Z from It’s The Thought That Counts gets discouraged:
I’ve been having these long, philosophical conversations with some of my Christian friends about exactly what their religion means to them (I was happy to find that these friends were open to such discussions!)
There’s no way that people’s moral beliefs are actually formed by Christianity’s teachings, because they’re able to cast out any unsavory (to them) messages and follow only the ones they like, but they can’t see this in themselves. They construct elaborate webs of language that prevent them from noticing any contradictions in their ideas or behavior. This same web deflects any questions I might ask, turning the conversation into a meandering stream of non-answers and platitudes.
If everybody else gets to express their side, I want to express mine. At the same time, the dialogue seems futile. Nobody’s going to change their mind, and it doesn’t even feel like we’re speaking the same language. It just makes me exhausted and depressed, and obviously that’s no good either.
And Hemant Mehta seems to agree with her and suggests just finding political common causes instead:
He has a point. Neither side is going to compromise on beliefs.
What has kept me relatively sane in the matter is that I try to focus the conversation on things we can agree on.
I talk about the need for separation of church and state, the importance of teaching kids to question their beliefs and seek out their own answers (Christians, of course, think this will lead them toward faith), the lack of politicians who represent our constituency, why we need to keep forced religion out of public schools, the myriad cases of discrimination against atheists, etc.

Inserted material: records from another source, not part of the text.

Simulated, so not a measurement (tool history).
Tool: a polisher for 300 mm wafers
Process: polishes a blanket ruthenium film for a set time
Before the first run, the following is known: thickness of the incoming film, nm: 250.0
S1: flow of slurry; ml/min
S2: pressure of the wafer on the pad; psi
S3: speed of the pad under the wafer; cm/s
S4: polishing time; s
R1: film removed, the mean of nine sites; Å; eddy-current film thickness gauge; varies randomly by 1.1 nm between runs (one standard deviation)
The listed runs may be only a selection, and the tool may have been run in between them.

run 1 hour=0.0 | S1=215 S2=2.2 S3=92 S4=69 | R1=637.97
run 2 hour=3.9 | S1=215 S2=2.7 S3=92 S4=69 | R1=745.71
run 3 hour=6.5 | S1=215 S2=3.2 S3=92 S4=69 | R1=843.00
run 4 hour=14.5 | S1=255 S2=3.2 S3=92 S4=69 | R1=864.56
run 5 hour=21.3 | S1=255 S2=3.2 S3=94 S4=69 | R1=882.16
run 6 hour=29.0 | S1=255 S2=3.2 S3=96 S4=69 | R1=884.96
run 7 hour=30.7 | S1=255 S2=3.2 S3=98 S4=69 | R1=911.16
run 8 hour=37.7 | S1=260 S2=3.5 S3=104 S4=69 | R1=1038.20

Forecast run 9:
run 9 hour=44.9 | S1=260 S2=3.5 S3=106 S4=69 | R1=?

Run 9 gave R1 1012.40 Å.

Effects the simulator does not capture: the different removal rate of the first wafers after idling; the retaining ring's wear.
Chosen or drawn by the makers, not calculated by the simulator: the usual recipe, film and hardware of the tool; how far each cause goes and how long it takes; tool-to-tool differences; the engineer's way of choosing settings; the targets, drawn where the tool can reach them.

Maybe I’m just a pie-eyed idealist here but I cannot stand all the frequent declarations I hear that debating religion is futile. The first reason this bugs me is that it shows a lack of confidence in human reason and reasonableness. While I am keenly aware of how prone we are as humans to prejudicial, closed-minded, irrationalistic, emotionalistic thinking and how regularly subject we are to a long list of cognitive errors and forms of fallacious thinking, I also know that people do actually think about things on a daily basis and they do change their minds fairly regularly too.
It is more prejudicial for us to write off anyone as so obtuse and impervious to reason that there is no use in talking to them about a given topic. In fact, not only is it prejudicial, it is dangerous, because it risks being a self-fulfilling prophecy that not only leaves someone in error but leaves them to worsen in their errors. Even the people whose minds you don’t “change” by any measure that you can observe are still affected by what you say. They are exposed to an influence that at the very least encourages them not to go further in the opposite direction even if it does not pull them one inch in your direction. Sometimes helping people stay exactly where they are is still an effect. And by introducing or reinforcing the arguments for your side, you create a counter-balance in their mind to the further extremes of their own side and those considerations will operate in the quiet of their mind long after you put them there and just may be important some day that no one will ever realize.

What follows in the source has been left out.